Are speaking tests subjective? We commonly test speaking proficiency with a face-to-face or telephone interview. No two such interviews are ever the same, even if the tester asks only questions from a list. Of course, this is because the answers are free-form language, thus always different. In fact, sticking to a prepared set of questions is not really effective, since it keeps the conversation from developing in a natural way.
So yes, an interview-form speaking test will necessarily be subjective to some degree – the language testing community knows this. The question, however, is whether subjectivity is a necessary evil or something benign and perhaps even advantageous in some ways.
Test Design
In designing any test, the three most important goals are practicality, validity, and reliability. To simplify, practicality means that the time and resources for conducting the test can reasonably be made available; validity means that the test actually does measure what it claims to measure; and reliability means that if a student were to repeat the test, it’ll give the same result repeatedly. From the test taker’s point of view, asking whether a test is “fair” is mainly a question about its reliability.
Needless to say that a professionally conducted language test will not be influenced by personal factors. It will be irrelevant whether testers agree or disagree with the opinions expressed. Even factual errors are to be ignored since they have no bearing on what the test should measure: the use of the language. This kind of subjectivity must be completely absent in rating a test.
Language Testers
Trained language testers use a set of techniques designed to elicit a sample of the examinee’s proficiency. Ideally, the interview will resemble a friendly, casual conversation. Even so, the test is actually a specialized procedure to explore different aspects of the examinee’s use of language. It’s sufficient to allow for a well-grounded judgment on the overall performance.

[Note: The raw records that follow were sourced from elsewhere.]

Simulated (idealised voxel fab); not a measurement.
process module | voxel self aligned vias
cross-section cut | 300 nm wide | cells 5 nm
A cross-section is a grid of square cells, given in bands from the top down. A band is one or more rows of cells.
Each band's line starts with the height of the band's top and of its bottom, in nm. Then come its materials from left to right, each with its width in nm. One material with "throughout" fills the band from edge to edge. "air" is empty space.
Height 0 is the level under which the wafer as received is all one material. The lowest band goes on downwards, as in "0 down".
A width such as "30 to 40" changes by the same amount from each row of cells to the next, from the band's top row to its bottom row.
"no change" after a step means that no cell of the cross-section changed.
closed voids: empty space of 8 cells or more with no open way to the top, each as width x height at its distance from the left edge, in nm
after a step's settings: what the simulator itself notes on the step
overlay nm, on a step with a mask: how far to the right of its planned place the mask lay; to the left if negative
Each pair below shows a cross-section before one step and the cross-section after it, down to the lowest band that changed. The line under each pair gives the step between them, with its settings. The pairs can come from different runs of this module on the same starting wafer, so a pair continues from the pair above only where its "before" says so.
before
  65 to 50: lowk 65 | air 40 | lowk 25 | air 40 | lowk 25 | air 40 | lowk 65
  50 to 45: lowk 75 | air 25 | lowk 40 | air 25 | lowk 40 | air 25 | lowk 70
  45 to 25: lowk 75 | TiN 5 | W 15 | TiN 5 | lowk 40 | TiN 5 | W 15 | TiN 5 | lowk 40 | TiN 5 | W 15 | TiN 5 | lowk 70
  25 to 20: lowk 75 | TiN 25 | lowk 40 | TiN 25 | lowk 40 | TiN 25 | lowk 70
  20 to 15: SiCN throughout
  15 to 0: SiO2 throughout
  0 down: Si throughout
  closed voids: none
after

If the same person takes a test twice within a short time, by different testers, a reliable test will usually give the same result. “Usually,” because performance will always be different on different occasions. The performance gets the rating, not the person.
If different testers rate the same performance (e.g. a recorded interview), a reliable test will give the same result with a high degree of probability. In a gymnastics competition, for example, each judge on the panel gives a score independently. Usually, there is a range of scores, but as long as the range is not too large the judging is competent and fair. The reason for consistency in scoring is that gymnastics judges—and also language testers—are trained and practiced in using clear criteria for making their decisions. They are not relying merely on personal taste. Thankfully, language testers aren’t deciding who gets gold, silver, and bronze – only to which of several broad categories they get assigned.